We use PriorityTier settings on our partitions to allow certain users priority access to hardware. The high-priority partitions are PriorityTier=10 while low priority are PriorityTier=5. The hardware in the high-priority partitions is a sub-set of the hardware in low-priority partition. When users have more than 20 (bf_max_job_user_part) jobs queued in a high-priority partition, the jobs queued below those are not considered by the backfill scheduler and instead low-priority partition jobs are started. We would increase bf_max_job_user_part, but our backfill scheduler cycles are already long (200-500 seconds). We would like a way to set bf_max_job_user_part on each partition instead of globally for the entire cluster.
Hi Steve - as you mentioned this is a SchedulerParameters and enforced the same per partition. Your request, as I read it, would have us add bf_max_job_user_part=# functionality to make this unique for each partition. This would require us to scope out the work required which may not be trivial to implement. Are you interested in sponsoring development for this NRE work?

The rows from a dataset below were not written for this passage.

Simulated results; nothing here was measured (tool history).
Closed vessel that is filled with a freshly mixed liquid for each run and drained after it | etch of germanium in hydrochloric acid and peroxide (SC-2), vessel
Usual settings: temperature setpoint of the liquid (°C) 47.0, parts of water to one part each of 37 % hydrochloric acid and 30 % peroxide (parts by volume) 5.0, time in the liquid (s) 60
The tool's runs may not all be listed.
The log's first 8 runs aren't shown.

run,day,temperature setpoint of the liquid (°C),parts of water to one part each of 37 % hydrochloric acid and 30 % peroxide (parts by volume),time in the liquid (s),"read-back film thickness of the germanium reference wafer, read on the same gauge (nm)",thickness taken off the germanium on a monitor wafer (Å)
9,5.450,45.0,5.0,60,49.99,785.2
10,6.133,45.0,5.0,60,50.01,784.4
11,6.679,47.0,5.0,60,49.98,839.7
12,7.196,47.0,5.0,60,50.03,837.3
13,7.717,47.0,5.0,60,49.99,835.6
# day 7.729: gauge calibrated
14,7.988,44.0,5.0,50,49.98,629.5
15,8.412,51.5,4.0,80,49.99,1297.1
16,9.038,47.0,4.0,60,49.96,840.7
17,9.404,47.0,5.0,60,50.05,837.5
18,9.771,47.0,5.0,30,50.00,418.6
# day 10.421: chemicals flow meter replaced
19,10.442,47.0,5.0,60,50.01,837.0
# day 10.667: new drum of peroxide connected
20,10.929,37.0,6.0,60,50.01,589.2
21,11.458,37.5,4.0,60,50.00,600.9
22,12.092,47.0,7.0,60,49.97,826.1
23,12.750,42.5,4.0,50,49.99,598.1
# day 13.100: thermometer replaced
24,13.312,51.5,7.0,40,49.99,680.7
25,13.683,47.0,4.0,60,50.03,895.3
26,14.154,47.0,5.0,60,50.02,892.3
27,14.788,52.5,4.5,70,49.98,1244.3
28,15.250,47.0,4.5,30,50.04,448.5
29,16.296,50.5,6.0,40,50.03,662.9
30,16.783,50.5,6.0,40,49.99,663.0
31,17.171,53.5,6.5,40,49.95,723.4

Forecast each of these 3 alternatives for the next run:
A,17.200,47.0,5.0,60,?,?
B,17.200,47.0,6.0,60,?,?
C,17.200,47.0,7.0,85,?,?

Jason, We may be interested in sponsoring development for this feature. How much development work would this take? Thanks, Steve
Hi Steve - While discussing this internally we found that you may be able to tune your backfill settings to optimize backfill. We provide a configuration parameter "bf_min_prio_reserve" which limits which jobs are considered in backfill based on a minimum priority. bf_min_prio_reserve=# The backfill and main scheduling logic will not reserve resources for pending jobs unless they have a priority equal to or higher than the specified value. In addition, jobs with a lower priority will not prevent a newly submitted job from starting immediately, even if the newly submitted job has a lower priority. This can be valuable if one wished to maximum system utilization without regard for job priority below a certain threshold. The default value is zero, which will reserve resources for any pending job and delay initiation of lower priority jobs. Also see bf_job_part_count_reserve and bf_min_age_reserve. Default: 0, Min: 0, Max: 2^63. Setting this would also require you to tweak some other settings such as bf_max_job_user_part however, this creates a subset of jobs and should not cause as much of a performance hit as you would see by just increasing bf_max_job_user_part. We would ask that you try turning these setting to see if this produces a more desirable effect. Note that you will also need to consider the priority of jobs below bf_min_prio_reserve and how that priority changes/increases over time to meet your SLAs.
Hey Jason, Setting bf_min_prio_reserve and bf_min_age_reserve has our backfill scheduler running much quicker. We also applied this patch: https://bugs.schedmd.com/attachment.cgi?id=11398&action=diff. We've been able to comfortably increase bf_max_job_user_part from 20 to 50. The same issue is still possible when a user has more than 50 jobs queued in a partition, however, we decided to instruct our users to re-order their jobs by adjusting their nice values to work with this limit. Thanks, Steve
Steve - That is good to hear that you have made progress with those tuning parameters. Shall I proceed to close out this request?
Hello Jason, I think it's safe to close out this request. Best, Steve
Making as resolved.